In a referendum the "yes" and the "no" vote do not have equal power. Those who have objections or doubts have even less power as Dr Bencini conceded. In a referendum, the "yes" majority vote has the power to affect a "once and for all" decision. On a "yes" majority vote a decision can be taken which is irreversible.

A "no" majority vote does not have the same binding quality, since as I was reminded by one of my PN university colleagues yesterday, a "no" majority can always be overturned by another referendum. The Irish case is a good example of this.

In a referendum therefore only "yes" voters are respected and only they have binding power. In a general election there is an equality among voters. Contrary to Dr Bencini's claim that a referendum passes its power directly to the people, a referendum passes power only to a "yes" voter. A "no" voter can simply stay the process but not bind it.

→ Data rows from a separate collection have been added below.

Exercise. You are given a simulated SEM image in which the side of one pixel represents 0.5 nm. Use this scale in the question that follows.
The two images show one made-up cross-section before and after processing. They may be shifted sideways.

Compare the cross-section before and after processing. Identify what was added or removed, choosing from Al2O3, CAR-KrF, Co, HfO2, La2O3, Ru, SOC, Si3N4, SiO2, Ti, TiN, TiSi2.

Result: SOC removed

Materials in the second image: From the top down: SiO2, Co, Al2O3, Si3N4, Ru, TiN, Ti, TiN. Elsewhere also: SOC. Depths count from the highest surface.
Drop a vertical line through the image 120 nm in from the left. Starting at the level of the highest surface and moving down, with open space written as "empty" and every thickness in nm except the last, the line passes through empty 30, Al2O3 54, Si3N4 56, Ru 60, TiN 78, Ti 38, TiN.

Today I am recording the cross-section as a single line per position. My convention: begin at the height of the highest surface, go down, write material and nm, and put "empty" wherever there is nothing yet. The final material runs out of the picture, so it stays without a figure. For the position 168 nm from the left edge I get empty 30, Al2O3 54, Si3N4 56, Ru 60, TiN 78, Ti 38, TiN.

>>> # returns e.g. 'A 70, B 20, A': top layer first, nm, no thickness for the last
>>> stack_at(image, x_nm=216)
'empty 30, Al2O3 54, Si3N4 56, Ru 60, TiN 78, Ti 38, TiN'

There are, of course, other objections to the referendum that the government now wants to call, even if one had no misgivings about referenda per se. These include objections that the process has been vitiated by the misuse of public funds to promote one point of view only. They include objections to the misinformation and even lies about the implications of membership. They also include objections to the very poor package negotiated.

Apart from this, public opinion polls have shown there are a considerable amount of Maltese and Gozitan voters who are not apathetic as Dr Bencini suggests, but are undecided. A referendum now would force their vote instead of waiting till this number had reduced to an acceptable decided position either way.

In a situation where I would be forced to vote in a referendum despite my strong reservations about it, I myself would not hesitate to vote "no" and this in the interests of the common good. In this I will be considering in particular future generations whom we have already let down by allowing an economic situation in which too many of their parents are unemployed (and the number will grow with membership), whom we have burdened with an unsustainable public debt, whom we have deprived in the last 15 years of a decent education so that 54 per cent of them do not even have passes in Maltese, mathematics and English at SEC level and who, since they will not be the minority commercial class or knowledge workers who will do well whether in or out of the EU, need all the support we can muster.

In this decision I will make a preferential option for the poor.